Hardware for AI Inference and Training

Hardware for AI Inference And Training

CPU and Memory

CPU architecture is based on the Von Neumann architecture and every single calculation of the CPU is stored in L1 cache (memory). This creates the “Von Neumann bottleneck” when memory must be accessed. The ALU (arithmetic logic units) is a circuit that controls memory access and executes each transaction one after the other. In general, there are fundamental challenges faced by AI neural network accelerators when deployed on conventional Von Neumann architecture:

Firstly, large models’ execution on accelerators suffer from frequent access to off-chip memory and consume a significant amount of power
Second, DNN accelerators mostly focus on inference with an assumption of having the model already trained elsewhere on large computes. There are very few architectures that can support training on a constrained device.

The GPU comprises of thousands of ALU’s and cores. But the Von Neumann bottleneck results in one transaction at a time per ALU.
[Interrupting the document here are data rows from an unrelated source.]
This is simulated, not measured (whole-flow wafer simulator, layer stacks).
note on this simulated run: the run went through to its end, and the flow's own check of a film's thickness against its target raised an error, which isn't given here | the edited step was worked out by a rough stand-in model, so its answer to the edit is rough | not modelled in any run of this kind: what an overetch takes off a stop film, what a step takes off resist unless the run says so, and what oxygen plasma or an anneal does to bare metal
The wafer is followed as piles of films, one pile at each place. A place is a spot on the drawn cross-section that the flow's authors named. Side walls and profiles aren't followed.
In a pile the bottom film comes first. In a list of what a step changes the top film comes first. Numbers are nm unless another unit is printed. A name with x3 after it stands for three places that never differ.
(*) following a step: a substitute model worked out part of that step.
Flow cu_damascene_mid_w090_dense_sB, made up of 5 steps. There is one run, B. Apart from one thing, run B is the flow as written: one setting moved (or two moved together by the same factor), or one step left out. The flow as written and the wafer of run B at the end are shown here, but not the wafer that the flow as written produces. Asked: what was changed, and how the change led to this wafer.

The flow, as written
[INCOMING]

Figure 5: A Conventional CPU Architecture

Temporal Architecture

Temporal architecture, which is typically seen in CPUs and GPUs, use vectors (SIMD) or parallel threads (SIMT) to improve parallelism. In temporal architecture, the ALUs are connected to a centralized controller and cannot communicate directly with each other.

Figure 6: Temporal Architecture

Spatial Architecture

Spatial architecture designs use data flow processing in which ALUs are interconnected and can pass data directly to one another. Such architectures are suitable for DNN (Deep Neural Network) applications.

Figure 7: Spatial Architecture

Deep neural nets have computation overhead as they require a large amount of data for training. Apart from data forward step, needed for generation of new weights in training, error backward and gradient computation are two additional computation steps needed.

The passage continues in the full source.